This morning we reported that Travelers will post a second-quarter operating loss, owing to more than $1 billion in catastrophe losses. It's hard to resist the conclusion that many more such announcements will emerge from carriers throughout the year. This week saw several natural disasters to add to those that have already accumulated since Jan. 1, and Atlantic Hurricane Season has only just begun.
As the story referenced above reports:
Even without a major hurricane having made landfall, insurers are on track to post their largest catastrophe losses ever, due largely to earthquakes in Japan and New Zealand and a series of once-in-a-century tornados.
The least of disaster news this week was of a brush fire in West Miami-Dade that so far has consumed more than 50,000 acres. In the Western United States, a fire of near-historical proportions burns in Arizona, with terrible and spectacular results. In South America, Chile's majestic Puyehue volcano has erupted, jamming up Chilean and Argentine airports and yielding images of enormous ash clouds rising into the atmosphere, and ash-covered streets in Chile's Lake District and Argentina's resort city of Bariloche.
This week I happened to fly over the Western United States several times and saw only quiescent volcanoes, but observed something else of significance on the prominences of the Cascade and Rocky Mountain ranges: an enormous and highly unseasonable amount of snow remains trapped in the Mountains of the West.
The significance of this excessive snowpack is yet to be felt, whether in terms of insurance or economic losses. High levels of precipitation have already caused widespread flooding in the Mississippi River system, straining flood control infrastructure. According to one article, flooding in New Orleans could be massive if officials don't open the Morganza spillway. Their reluctance to do so is because of other downstream problems the increased volume of water in the river will cause, as explained by Louisiana Governor Bobby Jindal:
"Based on various inundation maps, you're looking at roughly 3 million acres that will be impacted, be underwater," when the floodway opens, Jindal said. "That includes about 18,000 acres of cropland just within the Atchafalaya basin."

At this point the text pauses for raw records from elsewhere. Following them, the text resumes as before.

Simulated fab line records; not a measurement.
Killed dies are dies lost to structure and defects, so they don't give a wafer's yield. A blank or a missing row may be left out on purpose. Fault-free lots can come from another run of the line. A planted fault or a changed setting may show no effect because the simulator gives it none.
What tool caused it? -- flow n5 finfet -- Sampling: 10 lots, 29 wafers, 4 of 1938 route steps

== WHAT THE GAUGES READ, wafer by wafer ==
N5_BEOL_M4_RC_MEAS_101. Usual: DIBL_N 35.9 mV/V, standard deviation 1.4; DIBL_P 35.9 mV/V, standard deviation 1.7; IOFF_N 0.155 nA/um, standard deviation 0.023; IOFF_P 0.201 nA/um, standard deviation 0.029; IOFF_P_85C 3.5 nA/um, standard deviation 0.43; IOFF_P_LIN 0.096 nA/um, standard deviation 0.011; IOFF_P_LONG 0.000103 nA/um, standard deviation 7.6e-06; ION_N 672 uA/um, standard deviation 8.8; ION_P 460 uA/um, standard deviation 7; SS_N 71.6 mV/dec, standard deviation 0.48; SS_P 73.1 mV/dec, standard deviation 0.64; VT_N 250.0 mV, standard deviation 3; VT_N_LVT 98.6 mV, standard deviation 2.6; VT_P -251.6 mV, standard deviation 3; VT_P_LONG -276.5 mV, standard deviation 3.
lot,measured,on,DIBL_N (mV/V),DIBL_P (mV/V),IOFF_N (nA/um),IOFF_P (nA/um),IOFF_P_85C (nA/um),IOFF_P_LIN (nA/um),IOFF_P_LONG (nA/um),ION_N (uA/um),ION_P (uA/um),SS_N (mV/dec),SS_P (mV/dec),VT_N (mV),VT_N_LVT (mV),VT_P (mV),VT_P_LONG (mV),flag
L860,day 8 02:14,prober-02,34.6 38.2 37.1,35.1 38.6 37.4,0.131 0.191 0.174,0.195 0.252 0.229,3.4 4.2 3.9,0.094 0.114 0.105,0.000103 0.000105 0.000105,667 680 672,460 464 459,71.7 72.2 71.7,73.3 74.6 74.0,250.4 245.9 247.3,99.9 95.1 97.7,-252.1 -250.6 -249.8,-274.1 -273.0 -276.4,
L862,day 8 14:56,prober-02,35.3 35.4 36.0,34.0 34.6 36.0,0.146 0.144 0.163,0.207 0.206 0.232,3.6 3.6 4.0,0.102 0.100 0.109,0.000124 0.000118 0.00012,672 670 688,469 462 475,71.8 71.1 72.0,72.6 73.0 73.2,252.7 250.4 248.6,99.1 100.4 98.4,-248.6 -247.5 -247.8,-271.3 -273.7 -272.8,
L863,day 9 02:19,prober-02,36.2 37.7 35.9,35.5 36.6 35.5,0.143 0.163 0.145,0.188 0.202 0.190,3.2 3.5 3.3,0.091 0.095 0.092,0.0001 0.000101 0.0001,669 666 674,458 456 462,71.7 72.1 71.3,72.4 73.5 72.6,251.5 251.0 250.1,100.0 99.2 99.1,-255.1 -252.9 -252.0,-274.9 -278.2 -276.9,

At the other end of the system a similar Catch-22 faces officials, according to Bernard Shanks, an adviser to the Resource Renewal Institute who has studied the six main-stem Missouri River dams for more than four decades. He warns of a "very real threat of a flood that will leave St. Louis in chest-high water." Shanks explains:
Six old, huge, faulty dams that normally have reserve space for spring snow melt are nearly full now — before the spring floods start. Floodgates that haven't been opened in 50 years have begun to open. Flooding has begun. And the human and economic toll could be ghastly.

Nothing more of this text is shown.